David Lloyd George: Greatness

David Lloyd George was Former Prime Minister of the United Kingdom. Explore interesting quotes on greatness.
David Lloyd George: 344   quotes 2   likes

“The centuries rarely produce a genius. It is our bad luck that the great genius of our era was granted to the Turkish nation. We could not beat Mustafa Kemal.”

Lloyd George is portrayed as saying this, as George Nathaniel Curzon was making a complaint against Raymond Poincaré in the Turkish TV series, Kurtuluş (1994), but no prior citation of such a statement has yet been found.
Misattributed

“A fully equipped Duke costs as much to keep up as two Dreadnoughts, and Dukes are just as great a terror, and they last longer.”

On the peers of the House of Lords, in a speech in Newcastle (9 October 1909), quoted in printed in the Manchester Guardian http://books.google.com/books?id=pDzmAAAAMAAJ&pg=PA1049 (11 October 1909)
Chancellor of the Exchequer

“Never have I had such great minds around me—Smuts, Balfour, Bonar Law…and Curzon. Curzon was perhaps not a great man, but he was a supreme Civil Servant. Compared to these men, the front benches of today are pigmies.”

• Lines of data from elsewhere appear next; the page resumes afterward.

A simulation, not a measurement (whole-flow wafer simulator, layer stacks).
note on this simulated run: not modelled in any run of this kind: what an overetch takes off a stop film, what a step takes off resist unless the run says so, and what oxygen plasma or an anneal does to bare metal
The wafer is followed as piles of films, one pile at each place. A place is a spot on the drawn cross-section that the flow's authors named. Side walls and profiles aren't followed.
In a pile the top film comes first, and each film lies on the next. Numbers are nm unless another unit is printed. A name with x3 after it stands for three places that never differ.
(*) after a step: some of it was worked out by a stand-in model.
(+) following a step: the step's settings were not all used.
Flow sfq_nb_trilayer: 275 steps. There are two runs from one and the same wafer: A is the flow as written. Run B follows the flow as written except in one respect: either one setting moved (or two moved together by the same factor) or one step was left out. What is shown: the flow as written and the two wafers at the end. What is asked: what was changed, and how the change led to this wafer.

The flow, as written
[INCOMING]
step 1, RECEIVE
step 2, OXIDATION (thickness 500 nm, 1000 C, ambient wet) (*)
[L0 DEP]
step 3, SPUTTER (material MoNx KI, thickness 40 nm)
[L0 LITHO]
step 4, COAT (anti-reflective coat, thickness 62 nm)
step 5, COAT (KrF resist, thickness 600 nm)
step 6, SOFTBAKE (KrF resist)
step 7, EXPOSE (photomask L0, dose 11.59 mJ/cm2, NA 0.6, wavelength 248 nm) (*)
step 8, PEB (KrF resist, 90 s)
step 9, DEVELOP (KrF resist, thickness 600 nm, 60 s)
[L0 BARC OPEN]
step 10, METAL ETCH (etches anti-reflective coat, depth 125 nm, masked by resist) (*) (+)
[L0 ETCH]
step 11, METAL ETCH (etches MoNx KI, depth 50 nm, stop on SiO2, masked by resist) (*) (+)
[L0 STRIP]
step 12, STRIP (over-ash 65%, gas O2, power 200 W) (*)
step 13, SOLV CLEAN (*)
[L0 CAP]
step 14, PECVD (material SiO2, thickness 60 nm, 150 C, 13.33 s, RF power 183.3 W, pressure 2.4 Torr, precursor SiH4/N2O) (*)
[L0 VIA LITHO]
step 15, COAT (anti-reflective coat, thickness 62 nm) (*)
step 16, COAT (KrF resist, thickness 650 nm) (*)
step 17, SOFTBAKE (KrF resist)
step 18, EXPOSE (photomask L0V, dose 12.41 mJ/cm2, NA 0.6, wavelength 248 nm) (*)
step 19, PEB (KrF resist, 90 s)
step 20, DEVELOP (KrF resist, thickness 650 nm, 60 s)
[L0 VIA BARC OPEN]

Quoted in Harold Nicolson's diary entry (6 July 1936), quoted in Nigel Nicolson (ed.), Harold Nicolson: Diaries and Letters. 1930-1939 (London: Collins, 1966), p. 268.
Later life

“He [Hitler] is a very great man. "Fuhrer" is the proper name for him, for he is a born leader, yes, and statesman.”

Quoted in A. J. Sylvester's diary entry (4 September 1936), Colin Cross (ed.), Life with Lloyd George. The Diary of A. J. Sylvester 1931-45 (London: Macmillan, 1975), p. 148
Later life

“Do these things for the sake of your country during the war. Do them for the sake of your country after the war. When the smoke of this great conflict has been dissolved in the atmosphere we breathe there will reappear a new Britain. It will be the old country still, but it will be a new country. Its commerce will be new, its trade will be new, its industries will be new. There will be new conditions of life and of toil, for capital and for labour alike, and there will be new relations between both of them and for ever. (Cheers.) But there will be new ideas, there will be a new outlook, there will be a new character in the land. The men and women of this country will be burnt into fine building material for the new Britain in the fiery kilns of the war. It will not merely be the millions of men who, please God! will come back from the battlefield to enjoy the victory which they have won by their bravery—a finer foundation I would not want for the new country, but it will not be merely that—the Britain that is to be will depend also upon what will be done now by the many more millions who remain at home. There are rare epochs in the history of the world when in a few raging years the character, the destiny, of the whole race is determined for unknown ages. This is one. The winter wheat is being sown. It is better, it is surer, it is more bountiful in its harvest than when it is sown in the soft spring time. There are many storms to pass through, there are many frosts to endure, before the land brings forth its green promise. But let us not be weary in well-doing, for in due season we shall reap if we faint not.”

Loud cheers.
Speech in his constituency of Carnavon Boroughs (3 February 1917), quoted in The Times (5 February 1917), p. 12
Prime Minister

“Free Trade is a great pacificator. We have had many quarrels, many causes of quarrels, during the last fifty years, but we have not had a single war with any first-class Power. Free Trade is slowly but surely cleaving a path through the dense and dark thicket of armaments to the sunny land of brotherhood amongst nations.”

Speech in Manchester (21 April 1908), quoted in Better Times: Speeches by the Right Hon. D. Lloyd George, M.P., Chancellor of the Exchequer (London: Hodder & Stoughton, 1910), p. 43.